The professor is by no means the first researcher to try to debunk claims that Hitler survived World War II, which have persisted for decades despite the derision of nearly all mainstream historians.
But just in case Charlier is right and his study really does mark the end of Hitler survival fiction, we have memorialized the genre for the sake of posterity.
We present below the many lives and deaths of Adolf Hitler, in descending order of plausibility.
1. Hitler died heroically in battle
Actually, Charlier’s team concluded, Hitler most probably died with his wife while hiding in his Berlin bunker, quite possibly after swallowing a cyanide pill and then shooting himself in the head for good measure. In this, the study confirmed what has long been the official account of his death.

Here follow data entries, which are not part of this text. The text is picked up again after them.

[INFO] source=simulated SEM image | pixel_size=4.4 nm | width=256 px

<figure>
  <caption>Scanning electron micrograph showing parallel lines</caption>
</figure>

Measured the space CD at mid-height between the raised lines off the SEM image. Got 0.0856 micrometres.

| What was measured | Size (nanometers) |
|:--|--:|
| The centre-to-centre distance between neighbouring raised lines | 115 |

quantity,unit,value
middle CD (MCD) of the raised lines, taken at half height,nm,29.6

Maybe one reason that so many people have had trouble accepting the official version of Hitler’s demise is that it started out as a baldfaced lie.
At 10:20 p.m. on the day after Hitler’s suicide, a German admiral addressed the country by radio. He announced somberly that Hitler had died a few hours earlier, fighting “at the head of his troops.”
This sad fantasy was recounted in the book “The Death of Hitler,” whose authors noted that it was believed by much of the world. A doctor even testified in a deposition that he had tried to save the wounded leader: “A shell fragment had pierced the uniform, went through his chest and entered the lungs on both sides,” he told a court. “It was no use to do anything.”
Inevitably, the notion of Hitler the war hero was shown to be a hastily conceived fraud, but the Nazis and their conquerors didn’t exactly make it easy for the public to learn the truth.
2. Hitler lived!
As Charlier and his co-authors wrote in their paper last week, Hitler had demanded in his will that the Soviet forces about to overrun Berlin not be allowed to defile his corpse.
Accordingly, his lieutenants doused his body in benzine, lighted it on fire and buried it in a nearby shell crater.
Of course the occupying Soviets found the body anyway, autopsied Hitler and concluded that he had killed himself in a suitably cowardly fashion.
But rather than let the world examine the same evidence, the Soviets kept Hitler’s body hidden for decades, until the KGB was finally ordered to destroy the corpse in the 1970s, leaving only the shard of skull and jawbone in the Kremlin’s possession.
As explained in “The Death of Hitler,” the Russians found it politically useful to keep the world guessing about Hitler’s fate. To sow chaos, we might say today.
And the strategy worked. There was mass public confusion about when, how and whether Hitler had died.
In an information vacuum, newspapers quickly filled up with stories of sketchy sightings of the Nazi leader, the book recalled: Hitler posing as a casino croupier in France; Hitler working as a shepherd in the Alps; Hitler living as a hermit in a cave.
So rampant was the disinformation that even Gen. Dwight D. Eisenhower entertained the possibility of Hitler’s survival.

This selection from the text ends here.